The Peel Castle on War Duty

Terry Jackson

During the early stages of the War, the Admiralty found it necessary to have auxiliary ships fast enough to overtake merchantmen and large enough to accommodate sufficient men to form boarding parties and prize crews.

When the Peel Castle was still engaged on the Liverpool and Douglas service, a naval constructor came from London to examine the ship. On his recommendation, it was chartered on the completion of the summer service. Five weeks fitting out was done by Cammell Lairds of Birkenhead. Accommodation was made for one hundred officers and crew, the military and navigating duties being undertaken by Royal Naval and Royal Naval Reserve men. The engine department was staffed mostly by employees of the IOM Steam Packet Company.  Peel Castle was commissioned on 14 November 1914, under the command of Lieut-Commander PE Haynes, RNR, an officer with considerable naval experience, who had been in the service of the P & O Company for many years.

Upon completion, the ship sailed under sealed orders from Birkenhead on 22 November 1914. After undergoing gun trials in the Channel, she proceeded to sea. It was the first ship of this class to sail from Liverpool. After sea trials she arrived at Scapa Flow on 24 November and after coaling, proceeded to Plymouth for repairs to damage caused by the rough weather. She then continued to the Downs to patrol from January 1915, to February 1916.

The Dover Straits had been closed by our mine-fields and anti-submarine nets. All vessels bound for Continental ports were examined before being allowed to proceed. Peel Castle became attached to the Downs Boarding Flotilla, a section of the Dover Patrol under Admiral Bacon. The narrow stretch of water extending between the Goodwin Sands and the Kentish coast at this time was the busiest spot on our coasts for shipping.

This was a huge undertaking. During a period of six months, 21,000 merchant vessels passed through the Patrol, an average of 115 vessels per day. The work of the patrol boats was carried out meticulously and only four per cent were sunk, with a loss of seventy-seven officers and men. Her duties consisted of regulating traffic, examining neutral ships for enemies and contraband and as a guard ship in the Downs. She would spend ten days at sea, then four in Dover port for restocking.

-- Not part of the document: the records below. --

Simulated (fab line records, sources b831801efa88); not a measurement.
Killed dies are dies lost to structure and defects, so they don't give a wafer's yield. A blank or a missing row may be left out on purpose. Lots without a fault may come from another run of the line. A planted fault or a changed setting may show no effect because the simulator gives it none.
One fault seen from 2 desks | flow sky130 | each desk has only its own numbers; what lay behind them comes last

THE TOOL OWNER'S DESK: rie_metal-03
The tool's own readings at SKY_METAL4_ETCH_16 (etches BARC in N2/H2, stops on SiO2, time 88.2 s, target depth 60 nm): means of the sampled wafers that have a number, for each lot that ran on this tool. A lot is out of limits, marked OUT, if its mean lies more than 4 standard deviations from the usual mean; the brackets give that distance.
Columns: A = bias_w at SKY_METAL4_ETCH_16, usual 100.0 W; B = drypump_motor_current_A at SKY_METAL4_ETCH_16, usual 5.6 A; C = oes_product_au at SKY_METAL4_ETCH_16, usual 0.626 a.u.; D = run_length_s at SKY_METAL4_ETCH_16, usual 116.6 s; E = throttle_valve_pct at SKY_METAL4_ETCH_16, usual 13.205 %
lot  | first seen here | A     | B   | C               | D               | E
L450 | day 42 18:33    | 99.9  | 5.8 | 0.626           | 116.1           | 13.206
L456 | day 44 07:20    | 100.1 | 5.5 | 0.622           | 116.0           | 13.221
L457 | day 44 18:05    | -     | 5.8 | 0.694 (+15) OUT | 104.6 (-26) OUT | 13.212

Her first job was to stop a Greek ship trying to slip away in the dark. Soon after, she fired at a large ship flying the Red Ensign that failed to stop whilst passing through the Downs. The ship then fired at Peel Castle from a large calibre weapon, so it was left to more appropriately armed vessels to give chase.

 PEEL CASTLE in wartime dazzle

The Peel Castle in dazzle camouflage

The Admiralty had information that Germans were returning home as stowaways in bunkers of neutral ships, so she was ordered to send an engineer officer and a party of stokers to search the engine-rooms and bunkers of neutral vessels, especially those of ships hailing from United States ports. On 1 May 1915, a Douglas engineer and a party of stokers were searching a Dutch ship whose engine-room staff were mustered together in the engine-room. One of the stokers going through a coal bunker was surprised to see a pair of eyes staring at him from behind a heap of coal. He quickly got out and returned with the engineer. They discovered a stowaway, who was taken prisoner. On interrogation on the Peel Castle, he was proved to be a prominent New York business man. He was promptly sent ashore and interned. As he was the first stowaway to be captured, the crew were congratulated on their vigilance. At this time, American newspapers often found on stowaways were more conciliatory to the enemy.

One of Peel Castle’s interpreters was a Belgian, formerly in the service of the Antwerp Harbour Board. He could spot a German immediately and could tell from which part of Germany he came by his dialect. On 11 June 1915 an engineer and search-party examining the Dutch steamer Rotterdam captured the second engineer of the German cruiser Prinz Eitel Frederick on the Dutch ship. He was disguised as a greaser. His ship at that time was interned in a United States port.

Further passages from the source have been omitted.